Washington is also the nation’s leading producer of red raspberries, hops, spearmint oil, wrinkled seed peas and pears, all nice crops to have but hardly at the level of commodities, on the national level at least, of corn or soybeans. Newhouse says the state produces nearly 300 different commodities. “We’re a specialty-crop state; you can’t liken us to the Iowas and Kansases,” he says.

Diversity matters, as Newhouse can attest from direct experience on his family’s 600-acre farm near Sunnyside, where he grows tree fruit, grapes, alfalfa and hops. “Fruits are doing OK,” he says, “[and] wine grapes have been one of the bright spots.” Field crops such as hay are seeing good prices, but he adds, “I’m also a hop grower. Currently that segment of the industry is struggling with an oversupply issue and prices are struggling right along with them.”

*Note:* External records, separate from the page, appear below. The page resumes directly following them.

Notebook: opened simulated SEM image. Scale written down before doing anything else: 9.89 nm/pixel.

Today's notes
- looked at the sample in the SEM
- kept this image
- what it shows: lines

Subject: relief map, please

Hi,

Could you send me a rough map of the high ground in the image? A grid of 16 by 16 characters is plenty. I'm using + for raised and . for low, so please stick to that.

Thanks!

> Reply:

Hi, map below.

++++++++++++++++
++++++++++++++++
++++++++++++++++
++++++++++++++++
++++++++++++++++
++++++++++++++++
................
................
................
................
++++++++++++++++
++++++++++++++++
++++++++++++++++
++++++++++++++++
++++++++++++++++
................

Another, and much more significant, exception to the generally good news for Washington farming can be found in milk, by value the state’s second-biggest commodity. “Just a year ago, dairy prices were below cost of production, dairy farmers were losing millions of dollars in equity,” Newhouse says. “We lost a lot of dairy farmers in the state of Washington. Things looked pretty dire nationwide, not just here.”

Conditions are improving, with higher prices allowing those dairy farmers still in the business to pay down accumulated debt. But the fact that Washington isn’t relying on dairy to carry the agriculture industry means it can turn in solid overall performance numbers even when an important sector is ailing.

Another major contributor to the sector’s success is exporting. The state of Washington doesn’t need $8 billion worth of food production to feed itself, but the rest of the world does. Thirty percent of Washington’s agricultural output is exported, and for some specific crops it’s as high as 75 percent, Newhouse says. Export growth has been made possible, DiPofi adds, by “the ability of the U.S. farmer to create a lot of surplus production in commodities with a real strong reputation for quality and food safety”— not to mention a weaker U.S. dollar and Washington’s proximity and port access to Asia, whose larger and wealthier populations are willing to pay for the kind of food this state grows.

Playing in international markets hasn’t always been a good thing. A decade ago, people were wondering whether Washington’s apple industry had a future; the oft-repeated anecdote was that China planted as many apple trees every year as Washington had in all its orchards. Desmond O’Rourke, founder and chief executive of Belrose Inc., a Pullman publisher of analysis on the world apple market, says as China took away Washington’s markets in Southeast Asia, some smaller producers and packers closed up and orchards were taken out of production; apple acreage fell from a peak of 210,000 acres to 160,000.

Rather than give up, the state’s apple industry created new varieties, restructured itself and got more aggressive about export marketing. China’s own growing population and increased per-capita consumption of apples also helped absorb some of the glut. “It’s quite a reversal of fortune,” DiPofi says.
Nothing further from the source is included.